Before moving on, I would like to tell you that the Mitchell court held that a defendant does not waive their self-incrimination privilege as a result of a voluntary plea.
It is the law of the 10th Circuit that reversible error occurs "when the unavailability of the transcript makes it impossible for the appellate court to determine whether or not prejudicial error was committed with regard the challenged action." See United States v. Haber, 251 F.3d, 889 (10th Cir. 2001). It is unfathomable that the panel, in their opinion, concluded that not only did Judge Arguello not commit prejudicial error, but no error at all. This is the type of half-baked thinking I discussed above that defines a quack. Quackery is the touchstone of cronyism and is the reason this panel failed to observe their own legal precedent. Judge Sarokin's characterization of the IRP6 case as "strange" is an understatement. I pondered how these crony judges would answer some basic questions if they were actually subjected to some general cross-examination so I put together a mock cross-examination to cut through their dazzling display of procedural analytics and complete lack of constitutional deference found in their opinion. I will conclude my commentary on the other side.

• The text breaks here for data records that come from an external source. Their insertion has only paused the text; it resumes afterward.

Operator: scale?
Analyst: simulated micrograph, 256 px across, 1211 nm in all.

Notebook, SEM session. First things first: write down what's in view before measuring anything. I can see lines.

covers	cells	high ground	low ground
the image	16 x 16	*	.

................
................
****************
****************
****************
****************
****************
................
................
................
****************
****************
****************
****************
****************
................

1) Did Judge Arguello make coercive statements at the October 11, 2011 sidebar, forcing the IRP6 to take the stand against their will?
PANEL: "We don't know"
2) Did you check the transcript of the sidebar to see if Judge Arguello made any coercive statements?
PANEL: There was no transcript of the sidebar for us to review?
3) So how can you say they were not coerced?
PANEL: We can't say, but there was no immediate objection so we assumed or imagined they wanted to take the stand or they wouldn't have taken it.
4) Weren't there numerous objections by the IRP6 that they felt compelled by the judge to take the stand because they were told by her that if they didn't have another witness immediately available one of them would have to testify?
5) What about their objections, do they not count for anything?
PANEL: Not in our eyes, we are obligated to protect Judge Arguello, not their rights. She is one of us.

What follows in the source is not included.